Competition gives students glimpse of industry’s computer software engineering challenges
ASU computer systems engineering students Larry Hunt (left) and Steven Caporaso took a first-place prize in a recent computer software testing competition. Photo: Jessica Slater/ASU
Posted December 11. 2012
Three years ago a job-recruiting event at Arizona State University attracted an executive and an engineer with the Progressive company – one of the largest auto insurers in the United States – who came in search of students skilled in computer software testing.
“At the time we were working to restructure our software engineering courses and strengthen the software engineering concentration” within the computer science curriculum, says professor Yann -Hang Lee.
Lee is chair of the computer science and engineering program for the School of Computing, Informatics, and Decision Systems Engineering, one of ASU’s Ira A. Fulton Schools of Engineering.

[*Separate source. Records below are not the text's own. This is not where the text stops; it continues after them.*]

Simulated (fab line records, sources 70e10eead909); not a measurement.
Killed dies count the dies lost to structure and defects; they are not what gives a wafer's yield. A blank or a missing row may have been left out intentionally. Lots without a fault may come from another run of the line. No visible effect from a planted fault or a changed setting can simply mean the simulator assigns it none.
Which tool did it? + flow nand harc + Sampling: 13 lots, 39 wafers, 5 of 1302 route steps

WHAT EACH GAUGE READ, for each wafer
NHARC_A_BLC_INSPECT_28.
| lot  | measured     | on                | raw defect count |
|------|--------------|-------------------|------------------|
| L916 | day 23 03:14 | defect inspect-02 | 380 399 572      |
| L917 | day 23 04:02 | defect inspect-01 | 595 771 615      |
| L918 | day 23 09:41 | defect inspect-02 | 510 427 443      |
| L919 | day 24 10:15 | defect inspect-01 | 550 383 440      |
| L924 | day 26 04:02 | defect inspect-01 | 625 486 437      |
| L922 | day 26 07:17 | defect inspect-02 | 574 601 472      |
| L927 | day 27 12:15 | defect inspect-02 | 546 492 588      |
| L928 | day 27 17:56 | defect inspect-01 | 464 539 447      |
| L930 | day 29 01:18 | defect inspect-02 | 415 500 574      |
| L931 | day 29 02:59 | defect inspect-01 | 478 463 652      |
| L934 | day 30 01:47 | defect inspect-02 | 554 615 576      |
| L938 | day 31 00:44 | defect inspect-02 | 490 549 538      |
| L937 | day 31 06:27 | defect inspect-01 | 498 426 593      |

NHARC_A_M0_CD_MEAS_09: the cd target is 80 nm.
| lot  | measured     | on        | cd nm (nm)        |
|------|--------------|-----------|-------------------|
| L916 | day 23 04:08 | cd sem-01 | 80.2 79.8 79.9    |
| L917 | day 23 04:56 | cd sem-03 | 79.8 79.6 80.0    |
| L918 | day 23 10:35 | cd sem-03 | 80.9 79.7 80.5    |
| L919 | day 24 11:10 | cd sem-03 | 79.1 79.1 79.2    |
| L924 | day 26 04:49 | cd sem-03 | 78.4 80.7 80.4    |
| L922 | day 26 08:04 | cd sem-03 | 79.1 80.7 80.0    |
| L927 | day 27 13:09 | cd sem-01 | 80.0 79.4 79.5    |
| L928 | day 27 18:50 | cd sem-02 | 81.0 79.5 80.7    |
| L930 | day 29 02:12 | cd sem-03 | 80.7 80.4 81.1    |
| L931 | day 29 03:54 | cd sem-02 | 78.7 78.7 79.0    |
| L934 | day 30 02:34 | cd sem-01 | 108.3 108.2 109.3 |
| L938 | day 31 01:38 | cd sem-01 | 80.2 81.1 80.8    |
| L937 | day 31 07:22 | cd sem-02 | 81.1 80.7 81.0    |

With an ever-growing amount of data and web-based operations to manage, software expertise “is the backbone of Progressive’s business. They use some of the most advanced web software services,” Lee says.
So with a common interest in seeing more students acquire advanced education in the software field, Lee and his colleagues teamed with Progressive representatives to develop a new upper-level software quality assurance and testing course.
The collaboration has led to Progressive sponsoring software engineering workshops and computer programming competitions for ASU students, as well as supporting activities of student organization in recent years.
Over that time the company has hired several ASU computer science and engineering students for internships and full-time software engineering jobs.
The most recent joint effort with Progressive arose from a Software Testing Summit conducted by the company and attended by James Collofello, associate dean of Academic and Student Affairs for the engineering schools, and computer science and engineering lecturer Janaka Balasooriya.
Discussion at the gathering focused on how software testing practices that meet industry expectations could be incorporated into computer science and computer systems engineering curriculum.
Collefello proposed the idea of a student software testing contest as a step in that direction. Balasooriya worked with Progressive to organize it.
It pitted a select group of ASU engineering students in two-person teams against each other in a software testing competition. Of almost 60 students who applied to participate, 26 were chosen – making up 10 teams of undergraduate students and three teams of graduate students.
They were given about an hour to demonstrate skills at identifying bugs and potential problems in computer programs, testing the validation logic in numbers sequences and finding defects in the visual user-interface features on a web page.
Students Larry Hunt and Steven Caporaso took the first-place prize of $250 in the undergraduate division.
Winning the competition “was a confidence-building experience,” Hunt said, and it gave him and Caporosa a good gauge of their skills compared to fellow students, as well as a better understanding of the level of expertise the software industry is demanding of its workforce.
The prize – a $250 electronics-store gift card – was also a motivation, they added.
A second-place undergraduate prize worth $125 went to David Taylor and James Huffman. Makram Jazrawi and Qingyun Li won a $75-value third-place prize. Marthony Tagunod and Beejal Shah, and the team of Mark Dickinson and Jakob Booker earned $50-value prizes.
The $250-value graduate student competition prize was won by Abhilash Karanam and Deepthi Jyothi.
Karanam said being challenged to find solutions to computer software problems they had never before encountered while working under the time pressure of a competition “was an interesting way for us to assess our skill levels. It taught us to think about problems and solutions in different ways.”
The teams “showed a lot of energy and enthusiasm in performing the tests, and most of them were successful in finding the major bugs by applying their computer science, math and problem-solving skills,” Balasooriya said.
Students got a good perspective on the kinds of complex challenges being faced in today’s fast-changing software field, Balasooriya said, and the competition “helped them to learn about the level of expertise they must acquire” to compete for jobs in the computing and software industries.